Determining how well our automated tests cover various componentry is a difficult task, either bogged down in lengthy code-coverage analysis or fraught with subjectivity. I've attempted to take a quick, objective look through bugzilla to discover the "hot spots" where developers and qa members have decided that we need more test coverage.

We will do this simple bugzilla analysis once a quarter to see how the levels are changing as we work on filling some of these test holes in our current suites, and once we feel that we have "decent" coverage, we'll do a more thorough code coverage analysis of the test suite.

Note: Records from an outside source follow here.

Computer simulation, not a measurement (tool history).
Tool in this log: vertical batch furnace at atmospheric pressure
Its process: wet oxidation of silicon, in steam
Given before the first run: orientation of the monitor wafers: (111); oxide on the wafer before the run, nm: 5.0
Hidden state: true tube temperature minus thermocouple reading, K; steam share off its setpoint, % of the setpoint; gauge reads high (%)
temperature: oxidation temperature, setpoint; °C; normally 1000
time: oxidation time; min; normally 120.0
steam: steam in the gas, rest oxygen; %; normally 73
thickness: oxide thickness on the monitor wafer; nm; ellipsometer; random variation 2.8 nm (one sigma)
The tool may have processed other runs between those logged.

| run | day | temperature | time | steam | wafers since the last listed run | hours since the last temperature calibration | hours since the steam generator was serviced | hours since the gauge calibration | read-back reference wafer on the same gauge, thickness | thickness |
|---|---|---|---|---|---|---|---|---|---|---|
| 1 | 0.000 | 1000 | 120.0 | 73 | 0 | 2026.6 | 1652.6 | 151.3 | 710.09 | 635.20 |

I did this by analyzing two bugzilla items: the QAWanted keyword (which can mean anything from "better steps to reproduce" to "find a duplicate for this") and the in-testsuite flag which specifically is set on bugs that need to be included in our automated testing tools. I used the in-testsuite flag as the primary focus and the "QAWanted" keyword as a backup to vet that the "hottest" component when analyzed by "in-testsuite" is not a local aberration.

A fuller dimension could be added to this by surveying the developers that work on the Core platform and asking them which components they feel need the most test coverage and the most critical eye turned on them. I plan to do that and append the results here.

Looking Ahead

We also considered running a code coverage tool during the Mochikit/Reftest test run, but decided that the time it would take to set up and run and interpret the results would be better spent by writing tests. Once we have some of the big "hot spots" taken care of, then this more targetted and deterministic approach starts to make more sense. Right now, we desperately need better test coverage, and we have more holes than we have time to fill.

When we decide to do true code coverage analysis, we'll also need to find a way to interpret the results into valid a set of valid test cases that need to be written in order to exercise parts of the platform that are not exercised by the existing test suite. This is left as an exercise for the future.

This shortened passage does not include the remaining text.